End-to-End Tests: The Expensive Few

What This Concept Is

An end-to-end (E2E) test drives the system the way a real user or client does: through the UI or through the public API, against a deployed stack that is as close to production as you can afford. It is the most realistic and the most expensive kind of test you run.

E2E tests:

start the whole system (often in staging or a production-equivalent environment);
traverse every layer the walking skeleton defined;
assert user-observable outcomes, not internals;
run in seconds to minutes, not milliseconds;
are the most likely to be flaky and the most painful to debug.

Because they are expensive, you keep few of them -- and the ones you keep must protect behavior that matters enough to justify the cost. Google's Just Say No to More End-to-End Tests post is the canonical industrial warning about what happens when a team lets E2E coverage grow unchecked: pipelines slow down, retries get added to hide flakes, real failures get lost in the noise, and the suite eventually stops informing anyone.

Why It Matters Here (In the Capstone)

The opinionated split this module recommends for a capstone is roughly 70% unit, 25% integration, 5% end-to-end. The 5% is not an arbitrary number; it reflects two realities:

E2E tests are the only tests that prove the system actually works as a product;
they are also the place where flakiness, cost, and maintenance are highest.

If you try to run 30% of your tests at the E2E level, your CI becomes slow, flaky, and disliked. If you run 0%, you have no evidence the system works as deployed. The 5% is a ceiling, not a floor: fewer E2E tests are fine if the ones you keep cover the critical paths.

Rationale for the 70/25/5 split

Unit tests (70%): cheapest, fastest, biggest target -- they protect logic.
Integration tests (25%): expensive enough to limit, cheap enough to use generously at seams. Catch the majority of "my code meets the environment" bugs.
E2E tests (5%): reserve for flows the business or the user cares about: a happy-path per critical feature, plus one "the system survives an outage" smoke test.

This is not dogma -- a mobile app with complex UI might need more E2E coverage, a CLI tool with no UI might need less. It is the default to depart from with an argument, not to exceed by accident.

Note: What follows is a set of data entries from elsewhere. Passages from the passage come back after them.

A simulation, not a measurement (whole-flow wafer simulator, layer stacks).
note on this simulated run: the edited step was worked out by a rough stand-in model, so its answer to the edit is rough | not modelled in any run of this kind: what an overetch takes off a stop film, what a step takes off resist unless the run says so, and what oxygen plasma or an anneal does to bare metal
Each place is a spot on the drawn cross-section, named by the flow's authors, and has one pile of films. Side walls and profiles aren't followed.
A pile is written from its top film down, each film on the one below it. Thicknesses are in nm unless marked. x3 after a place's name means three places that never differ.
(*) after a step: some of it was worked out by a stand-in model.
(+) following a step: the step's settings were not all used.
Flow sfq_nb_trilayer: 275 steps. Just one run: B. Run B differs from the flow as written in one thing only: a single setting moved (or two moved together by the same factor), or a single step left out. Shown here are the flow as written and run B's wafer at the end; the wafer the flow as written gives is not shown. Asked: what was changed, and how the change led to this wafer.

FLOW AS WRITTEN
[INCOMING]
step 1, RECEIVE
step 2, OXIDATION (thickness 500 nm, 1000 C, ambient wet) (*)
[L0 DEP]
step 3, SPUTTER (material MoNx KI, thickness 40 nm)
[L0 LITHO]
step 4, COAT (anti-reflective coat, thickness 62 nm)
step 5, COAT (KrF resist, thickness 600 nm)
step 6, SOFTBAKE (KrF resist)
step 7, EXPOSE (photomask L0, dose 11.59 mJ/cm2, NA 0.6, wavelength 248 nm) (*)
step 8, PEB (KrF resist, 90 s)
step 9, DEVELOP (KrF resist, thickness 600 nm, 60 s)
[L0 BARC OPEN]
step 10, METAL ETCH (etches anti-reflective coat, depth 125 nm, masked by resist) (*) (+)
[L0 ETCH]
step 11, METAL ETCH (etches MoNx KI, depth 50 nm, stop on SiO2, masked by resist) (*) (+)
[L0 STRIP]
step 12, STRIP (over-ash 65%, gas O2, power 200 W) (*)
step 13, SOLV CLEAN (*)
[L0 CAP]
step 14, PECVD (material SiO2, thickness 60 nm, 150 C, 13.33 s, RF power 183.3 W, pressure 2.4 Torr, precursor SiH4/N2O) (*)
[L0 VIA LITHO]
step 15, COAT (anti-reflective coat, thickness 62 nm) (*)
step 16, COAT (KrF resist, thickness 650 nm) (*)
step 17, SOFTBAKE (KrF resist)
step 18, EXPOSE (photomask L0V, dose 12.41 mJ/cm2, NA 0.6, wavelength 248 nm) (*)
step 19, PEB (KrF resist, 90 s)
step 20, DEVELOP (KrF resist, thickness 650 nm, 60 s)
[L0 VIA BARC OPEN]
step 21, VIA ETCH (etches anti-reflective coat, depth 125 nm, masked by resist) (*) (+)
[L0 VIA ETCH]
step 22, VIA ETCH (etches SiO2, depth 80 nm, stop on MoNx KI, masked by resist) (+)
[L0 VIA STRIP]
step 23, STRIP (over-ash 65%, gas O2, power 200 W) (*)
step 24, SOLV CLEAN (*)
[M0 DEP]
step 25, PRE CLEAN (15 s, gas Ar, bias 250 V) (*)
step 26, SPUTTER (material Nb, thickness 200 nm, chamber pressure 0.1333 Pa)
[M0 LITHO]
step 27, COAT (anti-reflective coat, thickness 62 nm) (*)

Concrete Example(s) -- from a real capstone

In the task-manager capstone:

a single E2E test that signs in a test user, creates a task via the real API, and sees it in the list (the "money path");
a second E2E test that exercises the sync endpoint against a staging GitHub account, confirming one real issue becomes one task;
a final smoke test that asserts GET /health returns 200 in the deployed staging environment after each deploy.

Three tests. That is roughly 5% of a suite of about 60 tests (42 unit + 15 integration + 3 E2E).

Each E2E test must have a real owner. If it breaks, someone knows immediately and triages. If it gets flaky, it is disabled with a ticket, not left broken in CI. The smoke test runs after every deploy; if it ever fails, the deploy is rolled back automatically (see M04 for the operational discipline).

Common Confusion / Misconceptions

The first misconception is that more E2E coverage is better. It is not. E2E tests degrade a suite's health: slower feedback, more flakiness, more "retry it and hope" behavior. The correct move is to push coverage downward whenever possible -- Google's post calls this "unit tests are still the most valuable test."

The second is assuming an E2E test replaces integration tests. It does not. E2E tests are so expensive that every specific behavior you verify there should also be covered by a faster test at a lower level where reasonable.

The third is confusing E2E with "runs against production." It does not have to. It runs against a production-equivalent environment that has the same wiring as production.

The fourth is using a retry flag to silence an intermittent E2E failure. Auto-retries hide non-determinism; a retried E2E test is a test you no longer trust.

How To Use It (In Your Capstone)

When adding an E2E test, ask:

Is this protecting a path a user or buyer actually cares about?
Could an integration test cover it just as well at one-tenth the cost?
Do I have a plan for the day it goes flaky?
Is the value worth more than the cost this test adds to every pipeline run?
Is the test deleting or rewriting an older E2E to keep the budget bounded?
Does it live in a separate pipeline stage so it cannot block integration or unit feedback?
Is it parameterised by environment so it can run against staging and production smoke?

If any answer is no, do not add it.

When to Depart from 70/25/5

UI-heavy capstone: a browser app with complex flows justifies more E2E coverage (maybe 10%), but push the added cost into a nightly pipeline stage.
Pure library or CLI with no UI: E2E can drop to 1-2%. The "critical flow" is a command-line invocation.
Data pipeline capstone: one E2E happy-path run per scheduled execution replaces interactive E2E.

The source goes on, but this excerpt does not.